Women like this are found everywhere. They are children of the Almighty. They seem to congregate in marriages where the husband loves his wives as Christ loves the church, with sacrifice, longsuffering, etc., etc., etc. I am not saying that it is me, it is obviously the Creator working in our marriage. But I do believe that wives will follow the lead of a strong Godly man that nurtures and protects. I actually had everything backwards for most of our marriage. I was passionate to the outside world and demanding inside our family. I realized that the lion should be protective of the pride and only fierce when protecting and hunting, other than that I needed to be a big fluffy pussycat in how I act and treat my family. This does not mean that I bend in discipline or leadership, just that I spend my verocity directed outwardly, not inwardly towards my family.
I have had some men come to me and ask about marriage and how to deal with their wives. I tell them that if they want to talk to me they have to do the same thing that my advisor/mentor directed me to do when I came crawling to him to save my marriage. He said that he would help me only if I prayed for my wife in the morning as soon as I woke up. Not after coffee, not on the way to work, and not just a little "help her Lord", but a serious request for the Lord to bless her and to make me a great husband for her regardless of what He had to do to me. And he requested that I pray for her during the day, not in passing, but a set apart time of prayer, several minutes of purposeful prayer. And I had to pray for her at night in the same manner, all on my own. He did not request that I pray with her, but if I did, it did not count toward the 3 times of prayer, and always I had to also include the request for God to work in me to make me a great husband and father. "See you in a three days, Paul."
Two days later I was dragging myself back to him in tears desperately wanting his help because I felt my marriage was ending. He asked me if I had prayed for my wife and I told him that I did the first morning, forgot during the day and then we fought at night, so then I did again the second morning, and did not at lunch because I was busy in sales calls, and then we fought at home and I showed up at his doorstep. He said until I prayed for her those three times a day, he could not help me. I was furious. I thought I was going to turn to dust as he excused me from his presence.

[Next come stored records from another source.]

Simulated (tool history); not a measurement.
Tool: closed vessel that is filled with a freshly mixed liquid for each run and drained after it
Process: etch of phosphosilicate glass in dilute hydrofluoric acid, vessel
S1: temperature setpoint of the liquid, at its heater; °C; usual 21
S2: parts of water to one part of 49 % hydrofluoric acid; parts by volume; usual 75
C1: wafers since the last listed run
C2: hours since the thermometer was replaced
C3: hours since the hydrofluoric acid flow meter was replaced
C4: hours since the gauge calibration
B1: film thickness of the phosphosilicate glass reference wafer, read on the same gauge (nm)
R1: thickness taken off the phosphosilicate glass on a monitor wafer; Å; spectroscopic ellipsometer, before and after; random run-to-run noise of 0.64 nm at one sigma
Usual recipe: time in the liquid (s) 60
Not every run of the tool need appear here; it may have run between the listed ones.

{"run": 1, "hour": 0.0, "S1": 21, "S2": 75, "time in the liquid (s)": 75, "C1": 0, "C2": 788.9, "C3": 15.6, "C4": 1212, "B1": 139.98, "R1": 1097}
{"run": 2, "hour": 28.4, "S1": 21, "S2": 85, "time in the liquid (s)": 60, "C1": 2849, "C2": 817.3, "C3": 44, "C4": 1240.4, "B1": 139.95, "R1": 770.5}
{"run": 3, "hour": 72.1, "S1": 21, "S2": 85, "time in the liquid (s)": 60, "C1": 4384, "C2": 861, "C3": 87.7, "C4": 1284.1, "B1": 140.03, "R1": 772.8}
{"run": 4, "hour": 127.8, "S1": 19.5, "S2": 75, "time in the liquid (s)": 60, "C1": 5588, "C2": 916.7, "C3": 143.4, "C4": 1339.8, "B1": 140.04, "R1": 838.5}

However, that night I started praying for my wife as he had instructed and I never had to go back to him. To be completely honest, I don't even remember his name or who he was or how I decided to go to him. He has never called to check on me, I think he knew that if I would pray, that God would do a mighty work in my life and my wife would be "changed" as well, and that if I was not willing to pray in supplication for my wife and in submission and humility for God to change ME, then nothing this man did for me would make a difference. When our marriage is struggling, it is because I have not prayed for my wife.
I have told one particular brother to pray for his wife everyday like this and he comes back and gets quite mad at me when I ask if he has prayed for his wife. He has even called me and said, "I called to talk to you about my wife, but I have not been praying for her so I know you won't talk to me." LOL! When I don't hear from him, I call him to say hello, and he will tell me about how great his marriage is this week and I know he has been praying for himself and her.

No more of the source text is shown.